I guess providing screenspace bounds in meters solves this problem since the viewport is in pixels and developers can do math.

We can make additive changes from this spec. If it makes sense to extend the select event to have an optional x/y screenspace data, that is something we can explore.

Either way, let's switch gears to sample code to work through how developers are hoping to use this functionality and we can come back to idl proposals in a bit.

Would it really be that weird to report a gripSpace? I mean the name sucks for sure (which i'm entirely to blame for)

It ... feels weird? But it could make sense!

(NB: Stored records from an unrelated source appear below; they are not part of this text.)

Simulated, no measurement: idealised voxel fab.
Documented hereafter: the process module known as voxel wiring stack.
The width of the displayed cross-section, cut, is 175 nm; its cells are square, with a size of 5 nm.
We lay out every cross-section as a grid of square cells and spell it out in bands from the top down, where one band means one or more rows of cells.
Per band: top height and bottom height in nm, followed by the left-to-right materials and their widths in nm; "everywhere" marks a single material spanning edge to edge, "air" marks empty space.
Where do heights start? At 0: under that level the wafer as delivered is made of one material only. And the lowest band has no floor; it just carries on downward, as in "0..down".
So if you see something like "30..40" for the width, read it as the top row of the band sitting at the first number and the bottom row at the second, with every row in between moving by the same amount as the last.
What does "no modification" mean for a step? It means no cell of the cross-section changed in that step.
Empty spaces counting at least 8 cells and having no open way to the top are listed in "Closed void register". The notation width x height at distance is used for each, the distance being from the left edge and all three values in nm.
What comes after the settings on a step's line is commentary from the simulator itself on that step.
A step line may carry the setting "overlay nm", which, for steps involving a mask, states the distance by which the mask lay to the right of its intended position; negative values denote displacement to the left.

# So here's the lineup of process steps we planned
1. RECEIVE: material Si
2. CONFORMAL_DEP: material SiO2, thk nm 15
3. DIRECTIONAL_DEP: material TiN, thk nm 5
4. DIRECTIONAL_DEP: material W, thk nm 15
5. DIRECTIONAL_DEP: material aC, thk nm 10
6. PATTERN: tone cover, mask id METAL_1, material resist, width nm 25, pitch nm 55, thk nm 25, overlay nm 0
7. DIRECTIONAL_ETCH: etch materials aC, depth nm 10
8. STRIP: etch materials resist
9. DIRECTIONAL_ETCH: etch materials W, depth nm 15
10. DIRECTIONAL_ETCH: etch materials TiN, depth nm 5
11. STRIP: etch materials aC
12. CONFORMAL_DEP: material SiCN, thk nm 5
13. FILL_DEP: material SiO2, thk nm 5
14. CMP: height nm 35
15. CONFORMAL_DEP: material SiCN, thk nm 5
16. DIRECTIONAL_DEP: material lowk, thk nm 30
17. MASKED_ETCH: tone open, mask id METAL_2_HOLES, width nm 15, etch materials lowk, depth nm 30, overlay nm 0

If it makes sense to extend the select event to have an optional x/y screenspace data

Yeah this would be nice.

I'd imagine individual developers might not use this enum as much, but frameworks might. I'm imagining that there would be an API where you create Button objects (with a size/position in pixels? meters? percentages?), and the framework places them accordingly and routes events if necessary.

// each frame
if (session.interactionSpace == "screen-space") {
   for (button of buttons) {
      // draw each UI element directly in screen coordinates, likely with a different vertex shader
   }
} else {
   for (button of buttons) {
     // draw each UI element in a rect close to the near clip plane
   }
}

// during setup
input.onselect = function(e) {
   if (session.interactionSpace == "screen-space" && input.targetRayMode == "screen") {
      for (button of buttons) {
         if (hitTest(button, e)) {
            e.cancel();
            button.dispatchEvent(new Event("xr-clicked"));
         }
      } 
   } else if (session.interactionSpace == "world-space" && input.targetRayMode != "screen") {
     // roughly the same code
   }
}

Still thinking about how the proposed rect thing could be used in the drawing step.

@Manishearth:

  • Input events return spaces in screen space

I'm not sure I follow this. Any individual space that represents a target ray is not itself "in" screen-space or world-space - it's only when you locate that ray space relative to some other space that you'd obtain coordinates that feel like "screen space" or "world space" coordinates.

@Manishearth:

  • screenSpace can only be related to screen-space input spaces and vice versa

There are key scenarios for screen taps to cause both screen-space interactions and world-space interactions, even on a phone/tablet form factor:

  • Screen-space interactions allow for screen-space UI buttons
  • World-space interactions allow the user to tap on world objects to manipulate or place against them

If we did return screen tap input events as "screen-space"-only spaces, it would prevent apps from using targetRaySpace to raycast against the world. Hopefully, such a restriction shouldn't be necessary, since a key goal of spaces is giving apps the freedom to relate spaces as they see fit, obtaining coordinates of things like target rays relative to whichever base space is most meaningful to the app.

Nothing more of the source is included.